The temple is stacked in 7 layers.  The lower layers show humans in their lowest state, preoccupied with material goods and wealth.    Then as you ascend the stairs and walk (always clockwise) around each layer you approach a more enlightened world until at the top you reach Nirvana.    The place was beautiful with the carvings and the buddhas looking out over the plateau.

Later we rode on to Prambanan, a Hindu temple complex, dedicated to Shiva.

 We had a nice little losman to stay at in Yogyakarta on Sosrowijawan Street.   Its always fun to meet other backpackers while there on these side trips.

This is a father daughter team from Holland, Henni and Melissa.

 We were pretty close to the Sultan's palace from our place so we walked the mile or so to the palace.   You get stopped by touts all along the way wanting to take you to a batik exhibition (which will close that day, last chance to see this).   Yeah, right.   We dodged about a thousand of them and their pedal taxi counterparts all the way.

The Kraton, or the Sultan's Palace, occupies a lot of space in Yogykarta.


The attendants all wear traditional clothes.   At certain times during the day, performances of gamelan orchestras, dances and puppet shows are free of charge on the grounds.   

 What are the chances the sultans are related to Spock, a Vulcan?

Last, we stopped at the Taman Sari, the Sultan's water palace, built for his relaxation and pleasure.  Here we met a group of students who were on assignment to speak to foreigners and learn something about them.   Their subject of study was English so this was to practice their skills.

Back at Benoa and the marina, we are preparing now for the rest of our trip through Indonesia.  Most likely we will not be making any more in land trips.   There's plenty to see right from our boat, including the Komodo dragons and beautiful diving and snorkeling spots.    This will be our last stop with civilized shopping so we have to do another stock up to get us through to November when we will probably be in New Zealand.     Some pretty big boats have come in here.   Here's a picture of  Ghost owned by a obviously wealthy New Yorker who spared no expense except as to where he registered the boat.   The hull is carbon fiber and all the fittings are titanium.  Guaranteed to set you back a few zillion.


We left Kumai with the idea of a nice sail to Bali with maybe rest stops at Bawean and Kangean before tackling the currents in the strait.     The Indian Ocean floods into the Java Sea through just a few small openings between the Islands in the Indonesian archipelago.    The currents are intense and they can stop your boat dead in its tracks, even sending it backwards if you sail against the flood. Planning is required.  

Before we even had to face that, a cyclone had formed in the Indian Ocean, drawing the winds in the Java Sea into it.   The first of many daily squalls hit us just after leaving the Kumai river delta.    The squalls were vicious, whipping the sea up and making life a little bit miserable.    As we continued south, it got worse.    On the third day the seas were up over 4 meters and the winds were hitting 40+ in the gusts.    No fun at all.
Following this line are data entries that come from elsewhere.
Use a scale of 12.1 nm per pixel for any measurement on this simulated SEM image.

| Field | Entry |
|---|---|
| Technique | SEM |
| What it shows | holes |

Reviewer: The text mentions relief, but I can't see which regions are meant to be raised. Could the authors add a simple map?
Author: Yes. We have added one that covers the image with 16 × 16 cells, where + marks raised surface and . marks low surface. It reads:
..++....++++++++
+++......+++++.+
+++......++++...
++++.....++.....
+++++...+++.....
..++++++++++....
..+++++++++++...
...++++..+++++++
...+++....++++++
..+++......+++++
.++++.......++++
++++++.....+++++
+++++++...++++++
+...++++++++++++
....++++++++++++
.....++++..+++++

We had to get out of it so we pulled in on the morning of the 4th day into the lee of Kangean Island.  Soon we were joined by several local fishing boats and behind us, farther out, were two tugs and their barges seeking shelter from the high seas.   We would be stuck there for 6 days waiting for a good weather window to get the rest of the way to Bali.  In the meantime, we watched the local activity as the weather improved, including these guys sailing across the bay using leafy branches as sails.   Never saw this before.  And we read a lot and baked.   Something about fresh cinnamon rolls when  you're holed up........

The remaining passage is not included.